I’m sipping tea and feeling grateful. It’s Tuesday afternoon, and I just finished a little dresser that I love. Making over furniture gives me a huge thrill. My head is so filled with ideas about what I want to try next that I have to keep a notebook just to clear the constant reel of ideas. I love love love feeling that inspired! It’s the mark of passion.
I’ve been exploring the antique market in beautiful Valley Nova Scotia on the weekends. I have a deep love of all things old. Antiques are my favorite thing to makeover, so I love looking for my next great find. I’ve visited Sunnyhill Antiques, The Old Meeting House Antiques, and Country Barn Antiques. All of these places have been story-book cool to visit.
Then, we stumbled on this anonymous little place in Port Williams that waves a flag called “Antiques & Collectables -Open.” I almost didn’t stop. I’m so glad I did because I picked up two dressers, including this totally cool three drawer, solid wood dresser which I transformed in to the Fleur de lis Dresser. It has most of the features that tend to catch my eye (and take my heart): the caster feet, the keyhole detail in the top drawer, and the original hardware. The best part for me is the original Eaton’s tag on the back!! Love at first sight 🙂
Plus, it had all the makings of a perfect makeover candidate: the ugly “blown tiger” faux oak finish in an orange color, tons of scratches on top including an etched happy face, bumpy stain from age & use, and the usual dents and dings that give character to any piece. I was a happy camper when I found this. Here’s how it looked before.

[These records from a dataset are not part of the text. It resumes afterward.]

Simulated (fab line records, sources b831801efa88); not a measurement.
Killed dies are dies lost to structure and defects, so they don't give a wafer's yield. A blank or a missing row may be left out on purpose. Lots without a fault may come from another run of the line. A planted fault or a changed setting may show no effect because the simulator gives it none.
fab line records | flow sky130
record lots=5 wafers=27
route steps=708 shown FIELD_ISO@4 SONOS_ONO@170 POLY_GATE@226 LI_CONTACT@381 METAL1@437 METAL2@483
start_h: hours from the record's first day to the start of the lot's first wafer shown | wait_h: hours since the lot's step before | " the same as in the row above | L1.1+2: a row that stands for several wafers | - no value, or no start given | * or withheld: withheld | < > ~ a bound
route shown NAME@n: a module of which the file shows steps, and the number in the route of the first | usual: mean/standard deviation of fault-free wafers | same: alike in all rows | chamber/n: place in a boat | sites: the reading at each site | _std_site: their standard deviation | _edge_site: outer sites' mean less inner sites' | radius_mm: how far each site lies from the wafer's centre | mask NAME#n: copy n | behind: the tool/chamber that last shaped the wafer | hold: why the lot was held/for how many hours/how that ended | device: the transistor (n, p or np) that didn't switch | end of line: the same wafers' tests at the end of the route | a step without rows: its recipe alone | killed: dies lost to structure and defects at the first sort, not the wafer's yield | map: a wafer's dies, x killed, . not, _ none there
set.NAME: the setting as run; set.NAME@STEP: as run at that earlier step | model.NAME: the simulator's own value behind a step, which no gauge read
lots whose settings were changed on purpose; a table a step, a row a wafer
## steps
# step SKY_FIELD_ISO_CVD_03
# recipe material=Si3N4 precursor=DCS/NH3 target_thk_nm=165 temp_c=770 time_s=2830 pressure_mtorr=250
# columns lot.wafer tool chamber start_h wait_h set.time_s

I have this instinct sometimes with furniture (and rooms in a house) that when I look at it, I get an instant vision in my mind’s eye of how it will look made over. That’s why I say furniture “speaks” to me. I’m like the Harry Potter of furniture; instead of speaking parseltongue I speak furnituretongue. (For the non Harry Potter fans who didn’t get that joke…oh, you should totally read it! But I digress).
So, I saw this dresser as light blue with a hand painted design in a contrasting color from the beginning. I saw a fleur de lis pillow when I was out antiquing, and I knew that’s what I wanted on the drawers. I chose Louis Blue for the body of the dresser and Old Ochre for the highlights from the Annie Sloan Chalk Paint collection (ASCP).
There are two options for hand painting -stencil or no stencil. Up to this point, I have always free-hand painted. In fact, I’ve never used a stencil before this dresser! There are pros and cons to both. I love unique & original creations, the look of imperfect yet beautiful brush strokes, and the color variation that often accompanies free-hand painting. I also love the look of a really great stencil. A bonus of stencils is that they are quick, and excellent when you need a good, clean line. I wanted this dresser to have the feeling of old & worn and imperfect, and I wanted the fleur de lis to have a wall paper look to them. I also wanted to finish quickly. I decided to use a stencil to achieve the wallpaper effect and the quick timeline. To achieve the imperfect look I was after, I decided not to measure spacing, or use a level for my lines when applying the fleur de lis. This sounds risky, I know. But don’t worry. I have a good eye.
I cleaned and lightly sanded this piece to prepare for paint. I left dark stain on the corners of the main body of the dresser so that when I distressed after, there would be a contrast of dark color against the blue.
I painted the whole dresser using random, thick brush strokes because I wanted texture and depth in my finish. I gave this three coats of paint. There was some bleed through after the first coat, so I used two coats of Shellac to seal it before applying the final two coats of Louis Blue.
Once painted & dried, I added a ‘ragged-on and then wiped off’ coat of Old White to the drawer fronts. This creates a cloudy finish and highlights the texture I created with my brushstrokes by settling in to the grooves. I added the fleur de lis pattern in Old Ochre using a Martha Stewart stencil I found at Michaels. I used a sponge roller that I only somewhat enjoyed. But BOY was it fast! There is a learning curve to stencils, but I’ll save that for a different blog post.
For the body of the dresser, I wanted lots and lots of texture and depth of color. I dry brushed the high points on the body of the dresser in Old Ochre taking care to use more paint than I normally would, and to drag the paint further in on the piece to create a fuller line. I did that because I knew I would be distressing to the dark I left underneath and I didn’t want all of my Old Orchre to get sanded off. Note the depth of the strokes and the opaque quality…normally dry brush is light and feathery. Now, the distressing shows through but the Old Orchre hasn’t been sanded completely away.
I also painted the hardware in Old Orchre, and distressed it for contrast.
Then, I waxed the whole thing in 2 coats of clear wax from the ASCP line.
Look at the texture created by the brush strokes, the wash in Old White, the dry brushing in Old Ochre, and the distressing. Yummy!
I hope you’ve enjoyed this! It was a lot of fun to create.